Vintage Clothing Apocalypse

About two years ago I began replacing all my daily wear with hand-sewn items from vintage patterns. Like most home sewists, I have a gigantic stockpile of fabric I’ve collected over the years. Some vintage and lots of reproduction prints. My husband used to ask me why I’d buy so much fabric that I didn’t use right away and I’d tell him “I’m preparing for the Vintage Clothing Apocalypse.”

Because some day a dress from the 40s is gonna be 100 years old and only a real asshole would wear that to work or cleaning the house, sweating into it and risking damage. Not to mention plain old disintegration. Natural fibers break down. Someday all these clothes in our closets will gone.

That honestly freaks me out sometimes when I think about that. What will I wear when I’m 50? I’ve been wearing vintage clothes in some manner or another since I was 12 and it haunts me to think of the number of lovely old handbags and shoes I carelessly destroyed from daily use. I love vintage clothing too much to keep doing that. So it’s my mission to keep making new ones. Authentic, accurate clothes that a normal person would have worn.

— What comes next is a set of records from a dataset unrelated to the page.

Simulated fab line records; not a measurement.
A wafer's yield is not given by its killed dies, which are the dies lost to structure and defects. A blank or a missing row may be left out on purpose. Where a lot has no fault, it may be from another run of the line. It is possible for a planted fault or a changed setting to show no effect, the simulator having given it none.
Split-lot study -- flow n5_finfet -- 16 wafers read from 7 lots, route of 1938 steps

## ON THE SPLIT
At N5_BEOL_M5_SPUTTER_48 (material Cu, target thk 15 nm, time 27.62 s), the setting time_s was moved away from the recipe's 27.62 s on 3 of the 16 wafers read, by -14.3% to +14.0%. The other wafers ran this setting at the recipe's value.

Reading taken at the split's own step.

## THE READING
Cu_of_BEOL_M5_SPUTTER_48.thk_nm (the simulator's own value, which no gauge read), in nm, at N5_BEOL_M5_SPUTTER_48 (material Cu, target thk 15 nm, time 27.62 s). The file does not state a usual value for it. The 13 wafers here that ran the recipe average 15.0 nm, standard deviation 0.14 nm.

I still collect and wear vintage clothing, but I generally relegate wearing most of it for special occasions now. To me, if I can make something from a vintage pattern (which brings up a whole other issue of tissue paper preservation, but that’s another topic) from vintage or reproduction fabric, then that’s what I’ll wear every day in the grimy, muddy, exposed nail, x-acto knife and adhesive-filled, coffee-spilling world I live in. Life is messy. Well, my life is, at least.

Someday, all those lovely vintage clothes will be dust and threads or just too damn fragile and ancient to justify wearing. And that will be horrifying. But I will be prepared.